Sunday, April 10, 2011

Loosie Goosie!

Was he still hovering about the house at home, the essence of himself, and were I there would I perceive his present?  I fought off the mighty yearning to go in search of him, where he was.  For surely he was looking for me, too.  We were ill at ease, always, when apart.  But where are the pathways? ~ Pearl Buck

Friday morning, I was in the garage for my daily ritual of ... I'm not quite sure what this ritual is all about anymore.  It is my time to sit with my cup of java and my first cigarette to either journal, meditate or simply stare at Bill's oversize pictures!  Remember people, this is MY sandbox!  I get to have all of his things in there despite what the "do's and don'ts" of grieving books have to say.

I digress - oh yes, I was in the garage on Friday morning and was intent on staring Bill down.  I sometimes find myself doing this and I stare with all my mind, heart and soul wishing that somehow by being attentive to his staring back, he will come through the door or will at the very least drop something on my head to tell me that he is still with me, that I am somehow not "seeing" him.  After all, you read about experiences of lost ones somehow getting a message to those they left behind - so why not me?  I know I have sensed his presence a couple of times since his death but these experiences have been associated mostly with his mother's care and her death.  So why not for me?  Yup, I was pouting!

Just as I finally broke my stare - oh my, a staring contest with a picture - I started losing hope of having a good day when I heard it!  The morning was quiet, more quiet than usual and I heard the cry of a lone goose flying over.  Not a flock, but a lone goose.  No sweeter music have I ever heard.  My heart filled with joy and excitement because this always brought renewed happiness to Bill - Spring!

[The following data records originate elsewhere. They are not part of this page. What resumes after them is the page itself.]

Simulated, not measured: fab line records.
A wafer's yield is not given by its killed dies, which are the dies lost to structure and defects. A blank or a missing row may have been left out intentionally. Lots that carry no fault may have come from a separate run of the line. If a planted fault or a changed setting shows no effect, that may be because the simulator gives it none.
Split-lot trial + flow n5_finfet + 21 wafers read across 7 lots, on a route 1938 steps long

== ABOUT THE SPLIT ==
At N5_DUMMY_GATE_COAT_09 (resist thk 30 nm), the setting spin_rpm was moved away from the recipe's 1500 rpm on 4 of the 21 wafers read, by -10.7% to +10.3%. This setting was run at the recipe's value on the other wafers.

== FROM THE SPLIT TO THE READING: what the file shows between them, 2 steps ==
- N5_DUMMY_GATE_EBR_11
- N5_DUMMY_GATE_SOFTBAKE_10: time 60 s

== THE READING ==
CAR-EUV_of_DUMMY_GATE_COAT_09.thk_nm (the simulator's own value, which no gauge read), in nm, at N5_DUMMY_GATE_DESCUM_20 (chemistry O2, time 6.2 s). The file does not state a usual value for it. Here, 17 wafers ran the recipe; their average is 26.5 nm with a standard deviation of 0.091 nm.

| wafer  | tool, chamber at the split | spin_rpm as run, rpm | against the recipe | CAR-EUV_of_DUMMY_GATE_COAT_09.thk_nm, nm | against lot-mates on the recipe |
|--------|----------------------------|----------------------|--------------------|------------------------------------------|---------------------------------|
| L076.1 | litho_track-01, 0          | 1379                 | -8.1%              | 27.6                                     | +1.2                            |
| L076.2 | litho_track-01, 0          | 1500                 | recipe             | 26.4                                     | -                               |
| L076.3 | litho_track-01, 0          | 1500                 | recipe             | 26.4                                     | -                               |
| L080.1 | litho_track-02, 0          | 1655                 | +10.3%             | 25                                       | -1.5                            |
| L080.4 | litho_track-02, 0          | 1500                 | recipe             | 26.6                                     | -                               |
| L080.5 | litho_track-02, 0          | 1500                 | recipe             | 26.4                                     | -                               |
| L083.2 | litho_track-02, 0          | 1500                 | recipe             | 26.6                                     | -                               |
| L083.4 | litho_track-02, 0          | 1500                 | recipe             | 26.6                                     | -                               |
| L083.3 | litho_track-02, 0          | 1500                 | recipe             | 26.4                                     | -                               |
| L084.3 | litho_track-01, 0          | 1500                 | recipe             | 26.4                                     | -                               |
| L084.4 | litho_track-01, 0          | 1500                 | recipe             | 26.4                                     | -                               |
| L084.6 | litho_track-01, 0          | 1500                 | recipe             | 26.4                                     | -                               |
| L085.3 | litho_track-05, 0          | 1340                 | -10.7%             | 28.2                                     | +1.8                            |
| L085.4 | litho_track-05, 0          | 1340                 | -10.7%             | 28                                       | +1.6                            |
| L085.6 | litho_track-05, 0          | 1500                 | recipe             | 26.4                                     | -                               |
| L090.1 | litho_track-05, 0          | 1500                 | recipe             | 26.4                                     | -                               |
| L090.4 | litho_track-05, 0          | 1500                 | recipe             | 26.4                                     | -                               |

By late morning, I began to doubt what I had felt in that earlier moment for my enthusiasm about this "sign" was met with guarded "that's nice" or other such comments.  By the time I was leaving the building to come home for lunch, I was pretty much back to my morning pouting!  Dang Bill!  Why could you not have sent me a burning bush so that I knew for sure?  Well, he did not disappoint me, for as I opened that door and stepped into the warm sunlight, I was greeted by the chorus of a whole flock of geese!

I was giddy as a school girl!  It no longer mattered to me that people might think that it was my own projection.  Somehow for me, this was an assurance of continuing life.  It was comforting and I was grateful for this "sign".  My grief was somehow eased by my imagination - this same imagination God gave me.